Leaders of the BRICS nations – Brazil, Russia, India, China and South Africa – converged on Johannesburg on Tuesday for a summit where they will weigh expanding the bloc as some members push to forge it into a counterweight to the West.
Heightened global tensions provoked by the Ukraine war and a growing rivalry between China and the United States have added urgency to a drive to strengthen the bloc, which has at times suffered from internal divisions and a lack of coherent vision.
South Africa hosted China’s Xi Jinping, the leading proponent of enlarging BRICS, for a state visit on Tuesday morning ahead of meetings with the grouping’s other leaders later in the day.
Sitting beside Xi, South African President Cyril Ramaphosa said that the two countries had “similar views” regarding expansion.
“We share your view President Xi that BRICS is a vitally important forum which plays an important role in the reform of global governance and in the promotion of multilateralism and cooperation throughout the world,” he said.
Brazil’s Luiz Inacio Lula da Silva and Indian Prime Minister Narendra Modi are also attending the 22 to 24 August summit.
Russian President Vladimir Putin, wanted under an international arrest warrant for alleged war crimes in Ukraine, will not travel to South Africa and instead join virtually.
“I am confident that the upcoming summit will be an important milestone in the development of the BRICS mechanism,” Xi said shortly after his arrival in South Africa.
Beyond the enlargement question, boosting the use of member states’ local currencies is also on the summit agenda. South African organisers, however, say there will be no discussions of a BRICS currency, an idea floated by Brazil earlier this year as an alternative to dollar-dependence.
Point of contention
BRICS remains a disparate group, ranging from China, the world’s second biggest economy now grappling with a slowdown, to South Africa, this year’s host and an economic minnow facing a power crisis that’s led to daily blackouts.
India has increasingly reached out to the West, as has Brazil under its new leader, while Russia is being hammered by Western sanctions over it war in Ukraine.
Two members – India and China – have periodically clashed along their disputed border, adding to the challenge of decision-making in a group that relies on consensus.
Expansion has long been a goal of China, which hopes that broader membership will lend clout to a grouping already home to some 40% of the world’s population and a quarter of global GDP.
The leaders will hold a mini-retreat and dinner on Tuesday evening where they are likely to discuss a framework and criteria for admitting new countries.
But expansion has become a point of contention.
Russia is keen to bring in new members to counter its diplomatic isolation over its invasion of Ukraine.

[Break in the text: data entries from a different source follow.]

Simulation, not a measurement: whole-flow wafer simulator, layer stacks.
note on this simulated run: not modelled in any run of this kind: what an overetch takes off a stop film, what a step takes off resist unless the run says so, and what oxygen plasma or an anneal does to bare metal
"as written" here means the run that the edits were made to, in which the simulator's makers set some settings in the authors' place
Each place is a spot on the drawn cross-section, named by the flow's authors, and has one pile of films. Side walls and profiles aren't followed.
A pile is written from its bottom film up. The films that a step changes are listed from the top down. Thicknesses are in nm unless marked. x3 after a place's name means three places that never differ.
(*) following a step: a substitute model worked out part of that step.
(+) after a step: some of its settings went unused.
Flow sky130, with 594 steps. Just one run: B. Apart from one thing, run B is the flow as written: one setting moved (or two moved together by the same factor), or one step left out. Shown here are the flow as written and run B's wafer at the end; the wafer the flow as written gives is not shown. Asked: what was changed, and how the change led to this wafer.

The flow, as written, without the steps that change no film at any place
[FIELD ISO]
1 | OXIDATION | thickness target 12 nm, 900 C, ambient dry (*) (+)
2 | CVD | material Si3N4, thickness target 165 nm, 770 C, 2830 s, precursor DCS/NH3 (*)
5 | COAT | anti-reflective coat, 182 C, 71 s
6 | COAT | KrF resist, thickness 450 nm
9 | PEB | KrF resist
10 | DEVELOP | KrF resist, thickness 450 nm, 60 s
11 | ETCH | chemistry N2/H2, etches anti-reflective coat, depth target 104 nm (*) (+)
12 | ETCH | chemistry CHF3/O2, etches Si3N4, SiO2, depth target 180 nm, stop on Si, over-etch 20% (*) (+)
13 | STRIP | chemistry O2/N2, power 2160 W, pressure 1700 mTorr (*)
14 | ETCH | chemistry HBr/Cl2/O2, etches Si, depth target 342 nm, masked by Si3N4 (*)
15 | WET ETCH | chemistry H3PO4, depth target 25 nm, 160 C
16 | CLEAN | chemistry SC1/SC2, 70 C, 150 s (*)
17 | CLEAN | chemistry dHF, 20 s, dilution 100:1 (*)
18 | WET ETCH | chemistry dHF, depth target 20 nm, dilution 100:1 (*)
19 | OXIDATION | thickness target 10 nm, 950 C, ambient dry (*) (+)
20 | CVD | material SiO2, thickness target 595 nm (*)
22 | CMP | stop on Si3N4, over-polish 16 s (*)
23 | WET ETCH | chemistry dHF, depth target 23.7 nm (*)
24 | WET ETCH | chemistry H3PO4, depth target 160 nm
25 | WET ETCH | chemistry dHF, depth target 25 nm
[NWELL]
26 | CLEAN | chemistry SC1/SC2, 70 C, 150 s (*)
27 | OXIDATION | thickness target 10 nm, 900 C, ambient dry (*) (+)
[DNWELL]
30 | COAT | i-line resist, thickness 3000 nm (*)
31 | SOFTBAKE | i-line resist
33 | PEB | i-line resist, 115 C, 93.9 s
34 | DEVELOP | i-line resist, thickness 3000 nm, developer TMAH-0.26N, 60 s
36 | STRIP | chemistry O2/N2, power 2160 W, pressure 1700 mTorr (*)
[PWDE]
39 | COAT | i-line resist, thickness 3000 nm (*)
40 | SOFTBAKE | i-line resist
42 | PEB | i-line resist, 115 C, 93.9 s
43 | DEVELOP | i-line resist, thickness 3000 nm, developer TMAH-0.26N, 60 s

India, which is wary of Chinese dominance and has warned against rushing expansion, has “positive intent and an open mind”, Foreign Secretary Vinay Kwatra said on Monday. Brazil, meanwhile, is concerned that expanding BRICS will dilute its influence.
While a potential BRICS enlargement remains up in the air, the bloc’s pledge to become a champion of the developing “Global South” and offer an alternative to a world order dominated by wealthy Western nations is already finding resonance.
Over 40 countries have expressed interest in joining BRICS, say South African officials. Of them, nearly two dozen have formally asked to be admitted, with some expected to send delegations to Johannesburg.